Not so long ago, during investment rounds, the IP due diligence typically conducted by a VC or CVC involved little more than asking, “How many patents does your company have?” A satisfactory number provided in response often ended the inquiry.

Today however, investors have become much more sophisticated. It’s no longer simply about patent quantity. It’s about quality. Now, investors often spend the time between the term sheet and the closing carefully assessing the blocking power of the investment’s patent portfolio. They examine the IP with a magnifying glass. If investors are not satisfied with the strength of a patent portfolio, they walk away from the deal or lower the valuation.

Why? Because patents are often the collateral protecting the investment. If the patents are not strong enough to block competitors from offering a competing solution, the value of the deal is diminished. And when disputes arise between competitors, those with the strongest patents often have the greatest leverage and are most likely to survive. Moreover, investors are keenly aware that in subsequent rounds, as the level of investment increases, so too does the level of patent scrutiny. This elevates the importance of securing strong patent protection as early as possible.
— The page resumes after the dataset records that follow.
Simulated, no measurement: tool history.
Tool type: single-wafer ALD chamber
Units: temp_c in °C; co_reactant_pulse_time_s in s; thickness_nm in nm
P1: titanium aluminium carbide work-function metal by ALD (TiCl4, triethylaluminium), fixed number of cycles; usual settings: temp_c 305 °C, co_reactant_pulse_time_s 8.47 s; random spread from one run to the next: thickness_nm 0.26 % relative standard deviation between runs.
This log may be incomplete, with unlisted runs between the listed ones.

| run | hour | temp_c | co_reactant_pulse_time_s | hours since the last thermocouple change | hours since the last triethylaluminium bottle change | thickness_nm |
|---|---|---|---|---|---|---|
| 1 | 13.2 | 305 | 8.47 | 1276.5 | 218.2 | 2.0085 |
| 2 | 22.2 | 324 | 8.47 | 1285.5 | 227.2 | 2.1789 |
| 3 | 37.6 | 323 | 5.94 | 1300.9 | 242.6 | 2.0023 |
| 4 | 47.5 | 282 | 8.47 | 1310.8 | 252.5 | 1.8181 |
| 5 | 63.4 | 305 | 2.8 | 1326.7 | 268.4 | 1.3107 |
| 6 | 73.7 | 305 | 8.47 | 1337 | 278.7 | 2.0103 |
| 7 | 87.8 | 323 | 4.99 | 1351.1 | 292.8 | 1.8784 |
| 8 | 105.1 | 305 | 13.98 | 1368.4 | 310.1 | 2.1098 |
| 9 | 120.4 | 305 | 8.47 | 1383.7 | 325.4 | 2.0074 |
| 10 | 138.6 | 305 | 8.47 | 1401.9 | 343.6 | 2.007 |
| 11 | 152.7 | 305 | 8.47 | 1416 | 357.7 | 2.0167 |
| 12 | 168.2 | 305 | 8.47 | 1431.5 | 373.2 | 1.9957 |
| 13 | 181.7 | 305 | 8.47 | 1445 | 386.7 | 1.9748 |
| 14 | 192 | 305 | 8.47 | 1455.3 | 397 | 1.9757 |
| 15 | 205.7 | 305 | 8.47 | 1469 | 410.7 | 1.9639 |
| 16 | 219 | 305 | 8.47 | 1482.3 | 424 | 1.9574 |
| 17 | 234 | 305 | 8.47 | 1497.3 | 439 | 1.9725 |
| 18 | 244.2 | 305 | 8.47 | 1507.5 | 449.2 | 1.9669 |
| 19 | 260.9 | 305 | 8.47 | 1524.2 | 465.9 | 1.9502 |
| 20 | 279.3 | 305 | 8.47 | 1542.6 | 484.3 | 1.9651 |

Not all patents are created equal. It’s relatively easy to get a patent, but it’s very difficult to obtain a patent that adds value by preventing others from offering a competing solution. Many startups have learned this lesson the hard way, investing hundreds of thousands of dollars or more in patents, only to later discover that others who saw value in the underlying business, found ways around the patents, and became formidable competitors.

What went wrong? The startups used patents to protect their inventions instead of using patents to protect their businesses. When a company uses patents to protect its inventions, it focuses on the technical details that excite the CTO and the inventors. The resulting patents make the engineers proud, but often leave room for creative engineers at competing companies to find pathways around the technical details and to avoid the patents. Competitors successfully do this by borrowing the concept of the invention, and substituting new technical aspects. As a result, companies who follow a technical approach to patenting, often have portfolios filled with patents that are easily circumvented.

In contrast, if done properly, those with the foresight to strategically omit certain technical details from the scope of their patent protection can gain exclusivity for an underlying inventive concept, without limiting the protection to a particular technical solution. In this way, a company protects its prospective revenue streams, by blocking others from offering the broader concept, regardless of the technical way that concept is implemented.

Apple recently demonstrated this in a patent that it received for unlocking a cell phone using facial recognition. Apple realized that before unlocking the phone, it needed some indication of the user’s desire to unlock. Otherwise, the phone might unlock if the camera picked up an image of the user’s face while the phone sat idly on a table, for example. So Apple patented the concept of capturing the facial image only after the phone is moved in a manner indicative of a desire to unlock the phone. If Apple had specified the algorithm of motion detection, or specified a type of motion sensor needed to ascertain the user’s intent, a competitor could have used a different algorithm or could have employed a different sensor to avoid the patent. This example demonstrates that patent value may be generated when the patent strategist steps away from the technical details, and realizes that despite the pride with which the inventors describe those details, including them in the scope of protection often provides competitors with an easy way to avoid patent infringement. Thus, the ability to conceptually protect an invention is often much more powerful than a typical technical approach to patenting.

Although the conceptual approach may seem like a logical way to patent, most companies fail to do it successfully. One analyst anecdotally reported that after examining over 3,000 patents from a few hundred startup companies, he could find only about three patents in the entire lot that had any appreciable value. This happens because the standard methodology employed by most companies is predestined to result in technical, rather than conceptual patents. Most startup companies (and many mature companies) relegate the patent function solely to technical staff, such as the inventors or the CTO. Then, they hire a patent attorney, who is usually a bright engineer with technical writing skills, to draft the patent document.

Management, not trained in patent strategy, spends more time on budgetary issues surrounding patenting than on substance. They are more than happy to leave the substance to the engineers, without realizing that patents are primarily business tools requiring business direction in order to result in appreciable value. It’s no wonder that patents generated in this way regularly fail to provide the blocking power needed to adequately protect the business.

The solution is to adopt a business-driven approach to patenting where a hand-picked group of the company’s technical and business visionaries shift the focus of patenting from what the inventors find most interesting to the revenue streams that need to be protected in order for the company to gain exclusivity in its market. Then, working together with a patent strategist skilled in conceptual protection, patents can be tested before they are written to determine whether, if granted, they are likely to accomplish a critical business goal. The concepts that pass the test become the company’s key patent assets. Those that don’t, are discarded. In this way, companies can avoid wasting money on patents less likely to make a difference to the bottom line, skewing the patent portfolio to the gems likely to drive higher valuation.

VC’s can play an active role in building patent value by guiding their portfolio companies to adopt a conceptual approach to patenting. Often, simply sensitizing management to the issue can make a world of difference.